Rolf Art presented within the framework of the 35th São Paulo Biennale Choreographies of the Impossible, an anthological exhibition by Marcelo Brodsky, curated by Márcio Seligmann-Silva at the Museu Judaico de São Paulo.


Marcelo Brodsky: Exiles, Ruins, Resistances brings together a selection of Marcelo Brodsky's most iconic works and essays such as Good Memory (1996), Nexus (2001), Fields (2001), I Pray with my Feet (2014), 1968: The Fire of Ideas (2014-2018), Migrants (2016), Opening Bridges (2019-2020), Traces of Violence (2021) among others, which address sensitive themes such as memory, resistance and human rights through photographs, videos and installations.


With a wide international presence throughout his 40-year career – including exhibitions and works in collections of renowned museums– the Argentine photographer has rescued, curated and re-signified photographs, transforming the records, from anonymous to familiar (such as the portraits of his brother, disappeared during the dictatorship), into a graphic work that involves colors, marks and legends.

The exhibition has three axes, the first is the theme of Exiles, with series such as Migrants - In the Mediterranean and Opening Bridges, dealing with humanitarian problems and the refugee issue. In the second axis, Ruins, he presents the series Remains - Rubble - AMIA in reference to the terrorist attack suffered by the Asociación Mutual Israelita Argentina in 1994, which left 85 dead. In Resistances, the third axis, he opens a new perspective beyond the stories of violence captured by his lens, for example: interventions showing injustices during the dictatorship in Latin America, gender and racial issues in the United States and around the world.

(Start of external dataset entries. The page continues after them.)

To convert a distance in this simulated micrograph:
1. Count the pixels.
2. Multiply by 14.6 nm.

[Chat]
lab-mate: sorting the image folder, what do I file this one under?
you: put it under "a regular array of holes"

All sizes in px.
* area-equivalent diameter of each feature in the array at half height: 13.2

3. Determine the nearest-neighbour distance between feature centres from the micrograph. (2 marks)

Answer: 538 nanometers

In the series 1968, the fire of ideas, made between 2014 and 2018, the photographer works with dozens of archival images of the student and workers' mobilizations that took place around the world in that emblematic year. "Brodsky establishes connections between dreams and demonstrations. Resistance and struggle," says Seligmann-Silva.


The exhibition also includes his work Good Memory, from 1997, and one of his most recent series, Traces of Violence, from 2021, which shows photographs of the genocide that took place in Namibia at the beginning of the 20th century, then a German colony in Africa. From these images, the photographer works with a series of appropriations and insertions into historical records to talk about colonialism, a hot topic explored in other projects throughout his career.